# State Farm Distracted Driver Detection - Simple VGG16

This shows plots in the web page itself - we always wants to use this when using jupyter notebook:

In [None]:
%matplotlib inline

Define path to data: (It's a good idea to put it in a subdirectory of your notebooks folder, and then exclude that directory from git control by adding it to .gitignore.)

In [None]:
#path = "data/"
path = "data/sample/"

A few basic libraries that we'll need for the initial exercises:

In [None]:
from __future__ import division,print_function

import os, json
from glob import glob
import numpy as np
np.set_printoptions(precision=4, linewidth=100)
from matplotlib import pyplot as plt

We have created a file most imaginatively called 'utils.py' to store any little convenience functions we'll want to use. We will discuss these as we use them.

In [None]:
import utils; reload(utils)
from utils import plots

# Use a pretrained VGG model with our **Vgg16** class

Our first step is simply to use a model that has been fully created for us, which can recognise a wide variety (1,000 categories) of images. We will use 'VGG', which won the 2014 Imagenet competition, and is a very simple model to create and understand. The VGG Imagenet team created both a larger, slower, slightly more accurate model (*VGG  19*) and a smaller, faster model (*VGG 16*). We will be using VGG 16 since the much slower performance of VGG19 is generally not worth the very minor improvement in accuracy.

We have created a python class, *Vgg16*, which makes using the VGG 16 model very straightforward. 

## Use Vgg16 for basic image recognition

Let's start off by using the *Vgg16* class to recognise the main imagenet category for each image.

We won't be able to enter the Distracted Driver competition with an Imagenet model alone, since 'talking on the phone ' and 'texting' are not categories in Imagenet. However, we can use it to see how well it can recognise the images, which is a good first step.

First, create a Vgg16 object:

In [None]:
# Import our class, and instantiate
import vgg16; reload(vgg16)
from vgg16 import Vgg16
vgg = Vgg16()

Vgg16 is built on top of *Keras* (which we will be learning much more about shortly!), a flexible, easy to use deep learning library that sits on top of Theano or Tensorflow. Keras reads groups of images and labels in *batches*, using a fixed directory structure, where images from each category for training must be placed in a separate folder.

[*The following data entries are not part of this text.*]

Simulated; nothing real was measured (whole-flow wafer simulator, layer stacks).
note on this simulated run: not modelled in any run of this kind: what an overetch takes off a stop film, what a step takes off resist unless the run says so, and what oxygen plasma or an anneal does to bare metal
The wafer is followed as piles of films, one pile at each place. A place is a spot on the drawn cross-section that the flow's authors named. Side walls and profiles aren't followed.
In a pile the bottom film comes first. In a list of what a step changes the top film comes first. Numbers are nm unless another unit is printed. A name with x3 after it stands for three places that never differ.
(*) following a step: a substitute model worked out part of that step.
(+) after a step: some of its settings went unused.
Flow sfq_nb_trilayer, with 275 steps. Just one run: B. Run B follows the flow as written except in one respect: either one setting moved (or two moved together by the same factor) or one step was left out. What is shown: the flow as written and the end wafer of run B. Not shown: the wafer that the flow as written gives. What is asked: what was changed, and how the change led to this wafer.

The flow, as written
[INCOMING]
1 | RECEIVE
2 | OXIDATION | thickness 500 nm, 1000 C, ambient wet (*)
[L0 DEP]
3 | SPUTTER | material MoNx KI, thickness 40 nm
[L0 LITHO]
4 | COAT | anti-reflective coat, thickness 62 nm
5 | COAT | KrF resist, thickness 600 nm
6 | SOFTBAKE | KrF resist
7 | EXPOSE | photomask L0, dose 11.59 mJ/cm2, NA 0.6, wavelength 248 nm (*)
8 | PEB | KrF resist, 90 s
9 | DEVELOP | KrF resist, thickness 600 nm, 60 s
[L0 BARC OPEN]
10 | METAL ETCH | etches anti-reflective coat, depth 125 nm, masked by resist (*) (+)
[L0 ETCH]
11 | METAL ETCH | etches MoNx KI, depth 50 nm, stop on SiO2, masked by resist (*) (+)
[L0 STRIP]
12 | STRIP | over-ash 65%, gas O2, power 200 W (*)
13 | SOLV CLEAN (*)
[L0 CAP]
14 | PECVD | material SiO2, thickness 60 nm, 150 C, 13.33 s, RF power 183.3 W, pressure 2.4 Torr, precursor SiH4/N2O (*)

Let's grab batches of data from our training folder:

In [None]:
batches = vgg.get_batches(path+'train', batch_size=4)

(BTW, when Keras refers to 'classes', it doesn't mean python classes - but rather it refers to the categories of the labels, such as 'pug', or 'tabby'.)

*Batches* is just a regular python iterator. Each iteration returns both the images themselves, as well as the labels.

Lets convert the bit-vector label into human-readable label, using Kaggle's data description page:

c0: safe driving
c1: texting - right
c2: talking on the phone - right
c3: texting - left
c4: talking on the phone - left
c5: operating the radio
c6: drinking
c7: reaching behind
c8: hair and makeup
c9: talking to passenger

In [None]:
def convertCategetoryIDToTextDescription(category_id):
    return {
        0: 'safe driving',
        1: 'texting - right',
        2: 'talking on the phone - right',
        3: 'texting - left',
        4: 'talking on the phone - left',
        5: 'operating the radio',
        6: 'drinking',
        7: 'reaching behind',
        8: 'hair and makeup',
        9: 'talking to passenger'
    }.get(category_id, 'unknown')

In [None]:
imgs,labels = next(batches)

In [None]:
category_array = np.where(labels==1)[1]
labels = [convertCategetoryIDToTextDescription(x) for x in category_array]

In [None]:
plots(imgs, titles=labels)

We can now pass the images to Vgg16's predict() function to get back probabilities, category indexes, and category names for each image's VGG prediction.

In [147]:
vgg.predict(imgs, True)

(array([ 0.8923,  0.9903,  0.8985,  0.548 ], dtype=float32),
 array([785, 785, 785, 785]),
 [u'seat_belt', u'seat_belt', u'seat_belt', u'seat_belt'])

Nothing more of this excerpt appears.